Sen. Kyrsten Sinema has been cozying up to Wall Street and the über rich for years


Opinion: Private equity’s defense of Kyrsten Sinema’s vote in the Inflation Reduction Act simply doesn’t hold water.

Dan Mahoney’s defense of Sen. Kyrsten Sinema’s actions to undermine pieces of the Inflation Reduction Act (IRA) is almost laughable (“Wall Street barons did not buy Sen. Kyrsten Sinema’s vote. Let’s set the record straight”).

The IRA originally contained a provision that narrowed a gaping tax loophole, known as carried interest, that allows ultrawealthy private equity and other fund managers to cut their tax bills nearly in half, giving them a lower top tax rate on their compensation than virtually all other working Americans. But Sinema held the legislation hostage until the provision was removed.

You’d be pressed to find another politician championing the carried interest loophole. Even radically anti-tax Republicans, including Donald Trump, find carried interest indefensible. In 2017, congressional Republicans voted nearly unanimously in favor of a Tax Cuts and Jobs Act provision that slightly narrows the loophole.

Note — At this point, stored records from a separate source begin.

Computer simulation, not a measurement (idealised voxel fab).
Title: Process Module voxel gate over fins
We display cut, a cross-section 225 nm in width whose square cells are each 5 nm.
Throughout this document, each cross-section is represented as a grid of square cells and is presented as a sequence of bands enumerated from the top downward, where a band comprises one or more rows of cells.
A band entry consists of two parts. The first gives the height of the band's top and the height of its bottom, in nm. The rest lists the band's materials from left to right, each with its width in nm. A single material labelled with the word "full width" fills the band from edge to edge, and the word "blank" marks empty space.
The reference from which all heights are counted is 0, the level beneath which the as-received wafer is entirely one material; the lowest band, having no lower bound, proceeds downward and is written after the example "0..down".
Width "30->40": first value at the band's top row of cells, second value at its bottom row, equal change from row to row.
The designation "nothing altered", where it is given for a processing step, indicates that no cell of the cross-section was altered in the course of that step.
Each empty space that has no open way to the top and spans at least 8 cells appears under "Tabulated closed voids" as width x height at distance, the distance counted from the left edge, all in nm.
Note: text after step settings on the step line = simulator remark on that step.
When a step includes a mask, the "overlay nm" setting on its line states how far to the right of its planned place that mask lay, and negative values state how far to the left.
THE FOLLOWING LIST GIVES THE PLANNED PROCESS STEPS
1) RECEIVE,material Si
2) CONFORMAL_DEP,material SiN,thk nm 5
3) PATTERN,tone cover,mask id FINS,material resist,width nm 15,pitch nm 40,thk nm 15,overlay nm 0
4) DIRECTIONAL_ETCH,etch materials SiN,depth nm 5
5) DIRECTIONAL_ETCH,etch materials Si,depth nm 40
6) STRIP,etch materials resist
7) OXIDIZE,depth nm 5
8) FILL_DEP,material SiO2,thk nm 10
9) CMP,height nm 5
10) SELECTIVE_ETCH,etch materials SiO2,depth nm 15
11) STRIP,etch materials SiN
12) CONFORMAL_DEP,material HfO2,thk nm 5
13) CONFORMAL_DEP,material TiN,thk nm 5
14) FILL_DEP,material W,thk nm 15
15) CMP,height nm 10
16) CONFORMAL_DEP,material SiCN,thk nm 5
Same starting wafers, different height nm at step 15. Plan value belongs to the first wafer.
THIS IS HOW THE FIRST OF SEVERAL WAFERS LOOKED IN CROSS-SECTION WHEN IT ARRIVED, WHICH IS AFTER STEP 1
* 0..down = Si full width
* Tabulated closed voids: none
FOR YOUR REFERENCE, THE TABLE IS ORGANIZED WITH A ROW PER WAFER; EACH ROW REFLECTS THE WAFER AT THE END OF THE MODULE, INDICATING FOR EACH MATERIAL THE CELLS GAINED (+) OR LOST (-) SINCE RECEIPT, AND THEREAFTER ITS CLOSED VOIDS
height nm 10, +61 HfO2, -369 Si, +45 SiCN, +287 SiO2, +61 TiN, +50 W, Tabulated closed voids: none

After all, how do you justify special tax breaks for compensation paid to ultrawealthy private equity, venture capital and real estate moguls, including several billionaires?

You really can’t – unless, perhaps, a personal financial incentive motivates you.

Sinema has had a long romance with high rollers

It bears noticing that one voice defending Sinema’s actions is a big-firm lawyer whose income is derived at least in part from private equity deals.

Mahoney objects to reporting by the AP suggesting Sinema, one of the top recipients of campaign contributions from the private equity industry, may have been influenced by nearly $1 million in contributions from the industry over the last year alone.

Influential voices: How Sinema, Kelly shaped the Inflation Reduction Act

That’s nonsense, that logic goes, because Sinema made her support for the carried interest loophole clear early last summer. We are to believe the massive flow of private equity, real estate and venture capital contributions to Sinema’s campaign coffers is a recent development.

It isn’t. Not only were the contributions flowing freely early last summer, Sinema’s romance with the high rollers of finance goes back to her days as a freshman representative serving on the House Financial Services Committee.

Are Sinema’s private equity campaign contributions directly connected to her votes? Perhaps not provably so. But appearances matter, and Sinema’s conduct verges on the obscene. How many other U.S. senators have taken a paid internship at a winery owned by a private equity titan, culminating in a weekend fundraiser at the same winery?

There’s a larger issue than a quid pro quo

Whether Sinema engaged in some sort of explicit quid pro quo with private equity donors is beside the point. Throughout her career, she has advanced the interests of the ultrarich, and in doing so, consistently acted against the interests of her constituents. In 2015, she voted to repeal entirely the federal estate tax, a tax paid only by the absolute richest, fewer than 1% of estates.

Ultimately, Mahoney resorts to the tired refrain about job creation to support carried interest, calling private equity an “unmatched engine” of job creation, while omitting that private equity also destroys jobs. Studies show that, overall, private equity kills jobs, rather than creating them.

Without special tax treatment for carried interest, we’re told, fund managers would “avoid risky or distressed” fund investments that create jobs. Presumably, private equity fund managers select investments that are best for their investors – the folks taking the real risk – not themselves.

Narrowing the carried interest loophole wouldn’t impact the taxes investors pay, just what fund managers pay on their compensation. If fund managers are serving the best interests of their investors, that shouldn’t change their investment strategy.

Private equity managers are not our saviors

There’s also the suggestion that fund managers would find different professions if they had to pay tax at the same rates others do. Really?

Stephen Schwarzman, who heads The Blackstone Group, one of the largest private equity firms, is worth more than $30 billion. Even if subject to the same tax rate as us commoners, it seems the after-tax reward from Schwarzman’s work still would have kept him in the game.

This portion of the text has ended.